Wow, naoko. You maybe should have stuck with it. Or kept the two main characters straight. Either way.

I did watch the rest, I was just irritated. I don't think I did mix up the characters? Did I miss something? Ebert seems to agree with me, (and whoever this guy is does too), fwiw.
posted by naoko at 3:50 PM on July 26, 2013


What I dug about the Tesla bit in The Prestige is that Angier ends up with a crazy piece of magic sufficiently advanced technology -- with obvious financial benefits -- but all he can think to do with it is pull off this magic trick.
posted by brundlefly at 4:10 PM on July 26, 2013 [8 favorites]


all he can think to do with it is pull off this magic trick.

Well, all he can think to do with it is destroy his enemy. (Which is totally in character, and yeah, I dug that too.)
posted by stebulus at 4:17 PM on July 26, 2013 [2 favorites]


What I find awesome about Pacific Rim is that its plot holes or logic holes or inconsistencies feel intentional, and done with a bit of a wink to the audience. In that regard it was in the same vein as Cabin in the Woods (though not explicitly meta) or Machete or Starship Troopers. It was made by someone who thinks about movies, for people who think about movies (and wants to see giant robots bunch giant monsters in their stupid monster faces).
posted by wemayfreeze at 4:21 PM on July 26, 2013 [7 favorites]


I did watch the rest, I was just irritated. I don't think I did mix up the characters? Did I miss something? Ebert seems to agree with me, (and whoever this guy is does too), fwiw.

Perhaps I was being too snippy, but what I meant is that Hugh Jackman's obsessive pursuit of the secret of the trick leads to him working with Tesla to create the supernatural solution, which is twisted and hideous in it's implications, while Christian Bale all the time was doing it in the most dirt-stupid, simple way imaginable, sublimely relying on simple principles of illusion and perception.

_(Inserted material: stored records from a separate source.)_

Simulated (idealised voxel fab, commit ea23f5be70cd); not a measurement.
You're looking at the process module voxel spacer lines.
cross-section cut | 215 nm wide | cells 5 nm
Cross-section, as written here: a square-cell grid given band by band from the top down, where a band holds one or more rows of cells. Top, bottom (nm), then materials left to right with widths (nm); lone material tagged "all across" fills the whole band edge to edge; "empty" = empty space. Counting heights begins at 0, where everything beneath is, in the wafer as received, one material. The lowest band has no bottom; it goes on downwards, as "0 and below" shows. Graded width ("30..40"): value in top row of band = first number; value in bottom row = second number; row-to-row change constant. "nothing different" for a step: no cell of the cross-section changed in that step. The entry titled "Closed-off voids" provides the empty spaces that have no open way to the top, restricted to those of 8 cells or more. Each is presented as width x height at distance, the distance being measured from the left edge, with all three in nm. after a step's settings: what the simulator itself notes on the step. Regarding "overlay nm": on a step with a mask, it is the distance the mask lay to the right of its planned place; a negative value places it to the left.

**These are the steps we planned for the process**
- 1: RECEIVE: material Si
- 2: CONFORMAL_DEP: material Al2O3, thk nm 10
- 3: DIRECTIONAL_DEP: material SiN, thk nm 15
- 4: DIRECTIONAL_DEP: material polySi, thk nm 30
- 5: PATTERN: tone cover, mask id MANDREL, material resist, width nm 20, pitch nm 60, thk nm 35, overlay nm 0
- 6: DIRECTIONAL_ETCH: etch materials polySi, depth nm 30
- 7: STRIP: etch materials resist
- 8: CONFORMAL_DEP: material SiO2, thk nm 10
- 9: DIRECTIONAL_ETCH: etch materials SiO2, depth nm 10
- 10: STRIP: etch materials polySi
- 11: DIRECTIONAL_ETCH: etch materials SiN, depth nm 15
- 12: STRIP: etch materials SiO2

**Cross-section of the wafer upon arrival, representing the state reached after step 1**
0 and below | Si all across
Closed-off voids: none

That, to me, is fantastic. But not everybody has to like the same things.
posted by Navelgazer at 4:25 PM on July 26, 2013 [7 favorites]


My favorite movies are movies that take place In The Movies, Movie-Movies, they operate on sublime, dreamy movie logic. It's hard to get rig but when you do get it right it's like reliving a beautiful dream.
posted by The Whelk at 4:26 PM on July 26, 2013 [1 favorite]


Movie movie movie movie movie. FILM.
posted by Strass at 4:32 PM on July 26, 2013


wait thats just The Dreamers
posted by The Whelk at 4:59 PM on July 26, 2013


while Christian Bale all the time was doing it in the most dirt-stupid, simple way imaginable, sublimely relying on simple principles of illusion and perception.

Well, his trick is really just being mega- ultra- super-dedicated to the trick above all else. Which Jackman's character can't really pull off himself.
posted by LionIndex at 5:19 PM on July 26, 2013 [1 favorite]


Angiers is blinded by an illusion of his own making, this revenge pursuit, which is why he can't pull it off. He loses the craft, lost in his own ego. It's just beautiful how these main characters are such mirrors and mirror-opposites of each other. They have relentless dedication, but one is to the self by means of the craft and the other is to the craft through the self.
posted by iamkimiam at 5:53 PM on July 26, 2013 [3 favorites]


An AV Club review of that TV show Terra Nova referred to one of the characters (her name was Maddie) as Exposition Maddie, and ever since then with every new show I watch, I try to find the "Exposition [Name]" character for my own amusement.

It's kind of depressing how easy it is to do, and how you're always guaranteed to find one.
posted by phunniemee at 10:27 AM on July 26


Hey, I'm right here. I've been right here for the entire thread.
posted by AsYouKnow Bob at 6:20 PM on July 26, 2013 [14 favorites]


The film has its problems, but it isn't as terrible as many people think,.

It could be substantially less terrible than many people think and still have room to be a pretty terrible movie.

The only way to really enjoy Prometheus is to watch it dubbed into a language you don't speak and pretend that it would all make sense if you could only understand what the characters were saying.
posted by Mars Saxman at 7:32 PM on July 26, 2013 [2 favorites]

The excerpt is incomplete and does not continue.